MarcelOlsz 1 day ago||

If it's not loading for anyone else [0]

[0] https://web.archive.org/web/20251027173129/https://benbrubak...

entaloneralie 18 hours ago||

Immediately implements the Antihydra in Fractran

13122 -> 50/18, 55/42, 539/2, 297/275, 2/55, 2/11

7373737373 12 hours ago||

This is cool, could you please explain your implementation?

entaloneralie 12 hours ago||

For sure, here are the registers used for each fraction:

  comp h^2 > comp H^2
  comp h c > done H
  comp     > done c^2
  done H^2 > done h^3
  done H   > comp
  done     > comp

  Accumulator: comp h^8

The first two does the comparison for odd/even, the h register is moved to the H register during the comparison, then done does H += H>>2, and then keep trying.

https://wiki.xxiivv.com/site/fractran.html

7373737373 7 hours ago||

Thank you very much - great link too!

sligocki 12 hours ago||

50/18 reduces to 25/9 right?

sligocki 12 hours ago||

And 297/275 to 27/25?

altruios 1 day ago||

The Antihydra will halt if:

The sequence is (truly/fairly) random in its distribution of mods 1/2.

Even fair coins flipped infinitely would - on occasion - have arbitrary long results of heads or tails.

So the question becomes, is the anti-hydra sequence 'sufficiently' random?

LegionMammal978 1 day ago||

The peak run lengths of evens/odds 'should' go to infinity, but these runs become a smaller and smaller component of the overall average, so that it is expected to approach the long-term 50% regardless.

In other words, an unbiased random walk should almost surely return to the origin, but a biased random walk will fail to return to the origin with nonzero probability. This can be considered a biased random walk [0], since the halting condition linearly moves further and further away from the expected value of the 50/50 walk.
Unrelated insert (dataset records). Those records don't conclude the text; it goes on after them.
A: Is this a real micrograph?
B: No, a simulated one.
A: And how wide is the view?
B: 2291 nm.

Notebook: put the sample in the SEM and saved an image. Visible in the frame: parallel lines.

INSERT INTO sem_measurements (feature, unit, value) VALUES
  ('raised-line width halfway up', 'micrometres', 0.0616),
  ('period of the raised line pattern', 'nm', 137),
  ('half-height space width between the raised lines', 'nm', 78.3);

[0] https://wiki.bbchallenge.org/wiki/Antihydra#Trajectory

A_D_E_P_T 1 day ago|||

It is by definition not random. The Antihydra is generated by a fixed computable map, so it is compressible and would fail some effective statistical tests. You can't get true randomness via a deterministic algorithm; any computable infinite sequence fails Martin‑Löf randomness.

That said, empirically and in all current analyses, the Antihydra's parity behaves as if it were roughly fair over long spans (neither a proven odd nor even bias), and the short-range statistics look pseudo-random. Non-halting is overwhelmingly plausible... but a concrete proof seems out of reach.

wat10000 1 day ago||

I don't think a truly random sequence would necessarily halt under these rules. It's not enough to have arbitrarily long runs. As the sequence as a whole gets larger, the run length needed to end it also gets longer, and thus the probability gets smaller. The result should be something like a geometric sequence with a finite sum.

Consider a simpler version, where you flip a coin three times, then four times, then five times, etc., and you stop if you ever get the same side for every flip in a given turn. The probability that you'll stop is equal to 1/4 + 1/8 + 1/16 + ... which is 50%. If you do this forever then you'll eventually see a run of ten trillion heads or tails, but you probably won't see that run before your ten trillionth turn.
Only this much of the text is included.